The latter says that “all the investors in the world” wanted to put their money into TON. “It wasn’t even a case of getting hold of the money, but picking who to take the money from,” he said. By October 2019, the U.S. Securities and Exchange Commission (SEC) had opened a lawsuit against Telegram, which spelled the end of the project, even though TON was ready for launch. In the film, venture fund investor Pavel Cherkashin, who sank money into the launch of TON, calls it a racket, alleging that the money went into boosting Durov’s personal brand and describes the Telegram team as top-class swindlers. Perekopsky says the problem was that the regulators simply weren’t in agreement with their view of the world. 
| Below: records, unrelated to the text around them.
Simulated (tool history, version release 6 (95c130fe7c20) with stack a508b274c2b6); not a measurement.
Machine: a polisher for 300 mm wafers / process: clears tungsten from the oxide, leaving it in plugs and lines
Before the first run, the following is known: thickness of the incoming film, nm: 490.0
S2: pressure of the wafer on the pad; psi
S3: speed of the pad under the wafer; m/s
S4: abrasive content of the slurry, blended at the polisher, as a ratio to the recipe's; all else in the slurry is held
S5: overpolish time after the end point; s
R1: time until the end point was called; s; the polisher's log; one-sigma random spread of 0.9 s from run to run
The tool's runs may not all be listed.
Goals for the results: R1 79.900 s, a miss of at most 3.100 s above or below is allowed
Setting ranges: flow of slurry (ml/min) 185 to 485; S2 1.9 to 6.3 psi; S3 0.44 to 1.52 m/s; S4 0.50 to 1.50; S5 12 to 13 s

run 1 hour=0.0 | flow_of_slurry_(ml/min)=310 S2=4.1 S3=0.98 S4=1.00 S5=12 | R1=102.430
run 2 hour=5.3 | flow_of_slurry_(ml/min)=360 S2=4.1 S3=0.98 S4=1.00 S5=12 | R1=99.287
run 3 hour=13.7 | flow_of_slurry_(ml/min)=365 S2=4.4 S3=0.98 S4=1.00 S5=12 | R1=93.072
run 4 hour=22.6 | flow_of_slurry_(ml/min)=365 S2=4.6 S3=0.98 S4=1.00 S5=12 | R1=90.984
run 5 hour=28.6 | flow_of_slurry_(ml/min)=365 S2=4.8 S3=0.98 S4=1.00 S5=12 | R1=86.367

7. The blocking of Telegram in Russia cost Durov $75,000 per hour

In 2018, Russian media and telecommunications regulator Roskomnadzor started blocking Telegram on Russian territory. The reason was the refusal by the management of the service to provide special services with the encryption keys needed to view communications among its users, as required under Russian law. In order to get round the restrictions, the messaging service massively increased the number of its IP addresses (the service providers attempted to block them) - from 8,000 to 15.5 million. The lease of a single IP address cost somewhere in the region of $0.05 per hour. Thus, the company must have been spending something like $75,000 an hour on this, according to calculations made by Vadim Ampelonsky , the former Roskomnadzor press secretary.

8. He wanted to found the first private school in Russia

Georgy Mednikov

In 2011, at a meeting of alumni, Durov proposed to Georgy Mednikov that they open “the first genuinely private school” in Russia. “My children are still small, but they will have to go to school somewhere. I’d like to set up a very good school similar to the one I went to. I don’t want the school to take a single kopeck from the state or from parents. I want it to be the first and perhaps the only truly private school in this country. A school with a board of directors, which can be run on the interest from its own deposited assets,” Durov’s teacher recounts. Subsequently, Durov “encountered very serious problems” and the project had to be shelved.